U.S. Allegations Prompt Vietnam to Halt Adoption Program
By Vu Tien Hong
Associated Press
HANOI, April 28 -- Vietnam is ending a child-adoption agreement with the United States after being accused of allowing baby-selling and corruption, officials said Monday.
The agreement was being considered for renewal but the two sides remained far apart over revisions, said Vu Duc Long, director of Vietnam's international adoption agency. The agreement is due to expire Sept. 1.
In a letter sent to the U.S. Embassy in Hanoi on Friday, Vietnam said it will stop taking adoption applications from American families after July 1 but will continue to process applications of families who are matched with babies before July 1.
The decision followed a report by the embassy alleging pervasive corruption and baby-selling in Vietnam's adoption system.
The report lists cases in which infants were sold or birth mothers were pressured to give up their babies. It also describes brokers going to villages in search of babies for adoption.

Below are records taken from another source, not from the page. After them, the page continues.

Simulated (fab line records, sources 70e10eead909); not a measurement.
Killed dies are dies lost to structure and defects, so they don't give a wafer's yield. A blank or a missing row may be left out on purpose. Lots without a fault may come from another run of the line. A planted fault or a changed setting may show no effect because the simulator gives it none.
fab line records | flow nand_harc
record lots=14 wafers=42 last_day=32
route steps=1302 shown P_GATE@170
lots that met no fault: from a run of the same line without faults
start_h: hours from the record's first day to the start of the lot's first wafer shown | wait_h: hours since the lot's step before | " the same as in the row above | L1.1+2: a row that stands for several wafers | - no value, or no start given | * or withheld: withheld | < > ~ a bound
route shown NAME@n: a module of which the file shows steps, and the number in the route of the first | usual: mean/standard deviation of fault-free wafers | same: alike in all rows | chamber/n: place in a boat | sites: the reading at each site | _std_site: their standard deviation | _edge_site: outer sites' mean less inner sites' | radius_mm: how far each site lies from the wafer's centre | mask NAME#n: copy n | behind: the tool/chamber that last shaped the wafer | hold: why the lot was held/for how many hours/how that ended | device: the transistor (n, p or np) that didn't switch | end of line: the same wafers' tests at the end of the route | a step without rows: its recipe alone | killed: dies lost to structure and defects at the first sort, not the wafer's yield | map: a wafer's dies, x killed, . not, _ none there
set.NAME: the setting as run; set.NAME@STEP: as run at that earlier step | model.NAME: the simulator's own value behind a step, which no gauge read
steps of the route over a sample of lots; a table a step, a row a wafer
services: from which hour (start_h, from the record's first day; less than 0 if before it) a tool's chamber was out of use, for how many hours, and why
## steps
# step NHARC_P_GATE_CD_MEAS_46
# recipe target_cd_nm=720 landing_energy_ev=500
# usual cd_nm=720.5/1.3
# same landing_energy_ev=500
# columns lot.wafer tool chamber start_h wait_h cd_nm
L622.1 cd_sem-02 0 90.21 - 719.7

Some American adoption agencies have been paying orphanage directors for referrals, and others have bribed orphanage officials with shopping sprees and junkets to the United States, the report says.
Vietnamese officials angrily denied the allegations, calling them unfair. "They can say whatever they want, but we are not going to renew it," Long said of the agreement.
The decision also will lead to the closure of 42 U.S. adoption agencies operating in Vietnam, he said.
The U.S. Embassy said it respected Hanoi's decision but defended the accuracy of its report.
Embassy officials began raising questions last year after their routine investigations turned up widespread inconsistencies in adoption paperwork.
They also noticed a suspicious surge in the number of babies listed on adoption papers as abandoned -- now accounting for 85 percent of the children. That makes it impossible to confirm that the infants were genuine orphans or that their parents had knowingly put them up for adoption, as required by U.S. law.
In the 18 months ending March 31, Americans adopted more than 1,200 Vietnamese children.